Let $p: P \to B$ be a principal $G$-bundle, and $\pi : E \to P$ a vector bundle with action of $G$ on $E$ such that $G$ acts by vector bundle isomorphisms and $\pi$ is equivariant. Is it always the case that we get a vector bundle $E/G \to B$? If not, what are the conditions which need to be satisfied?
I was thinking the main thing which needs to hold is that we need $G$-invariant trivializations for $E \to P$. To this end, consider the following: Choose coordinate charts $U \times V$ of $P$ and $V$ of $B$ such that the projection $p : P \to B$ has the form $(x,y) \mapsto y$. Let $S \subseteq P$ correspond to the transverse slice $\{0\} \times V = \{(0,y)\}$. Then $p(S)$ is open and $W = p^{-1}(p(S)) = \bigcup_{g \in G} g \cdot S$ is a $G$-invariant tubular neighbourhood of the $G$-orbit through $(0,0)$.

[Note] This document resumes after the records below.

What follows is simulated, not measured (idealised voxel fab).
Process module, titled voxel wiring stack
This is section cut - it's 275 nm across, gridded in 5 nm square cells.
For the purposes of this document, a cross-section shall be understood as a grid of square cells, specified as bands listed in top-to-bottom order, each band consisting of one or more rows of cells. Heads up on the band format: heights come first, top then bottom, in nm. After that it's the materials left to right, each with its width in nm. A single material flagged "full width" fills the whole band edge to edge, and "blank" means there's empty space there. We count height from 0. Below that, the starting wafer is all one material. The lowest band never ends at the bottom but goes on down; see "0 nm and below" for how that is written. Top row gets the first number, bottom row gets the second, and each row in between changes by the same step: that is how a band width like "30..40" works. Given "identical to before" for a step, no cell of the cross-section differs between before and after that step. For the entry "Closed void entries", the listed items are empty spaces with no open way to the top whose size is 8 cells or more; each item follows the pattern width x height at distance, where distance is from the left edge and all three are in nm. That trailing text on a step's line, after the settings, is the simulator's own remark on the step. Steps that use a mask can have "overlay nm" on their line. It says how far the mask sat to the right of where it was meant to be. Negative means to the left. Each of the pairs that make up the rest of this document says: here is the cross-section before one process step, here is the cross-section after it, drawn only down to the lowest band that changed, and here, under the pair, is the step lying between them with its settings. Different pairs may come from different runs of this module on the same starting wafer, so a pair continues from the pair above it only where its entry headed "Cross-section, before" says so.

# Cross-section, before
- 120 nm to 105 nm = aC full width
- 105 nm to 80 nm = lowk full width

Now $U \times V$ can be chosen such that $E$ is trivializable over this open subset and $U \times V \cong A \times S$, for an open subset $A \subseteq G$, where the map $A \times S \to U \times V$ is given by $(g,s) \mapsto g \cdot s$. Then $E|_{(U \times V)} \cong (U \times V) \times \mathbb{C}^r \cong (A \times S) \times \mathbb{C}^r$. Using the last representation, we can define $G$-invariant local section $f_{i}(g,s) := g \cdot ((e,s),e_{i})$, for $g \in A$, where $e_{i} = (0,...,1,...,0)$. Then we extend this to $W$ by defining $t_{i}(g \cdot s) := g \cdot f_{i}(e,s)$ now for all $g \in G$. This is smooth because for $g_{0} \cdot S$ we have the neighbourhood $g_{0} \cdot (U \times V) \cong (g_{0} \cdot A) \times S$, then for $a \in A$, $t_{i}(g_{0}a \cdot s) = g_{0}a \cdot f_{i}(e,s) = g_{0} \cdot f_{i}(a,s)$.
If this works then we have $G$-invariant local frame $t_{i}$ over $G$-invariant open set $W$. On a double overlap where we have two such frames $t_{i}$ and $t'_{i}$, the transition function will also be $G$-invariant. Therefore we get well-defined transition functions on the base $B$.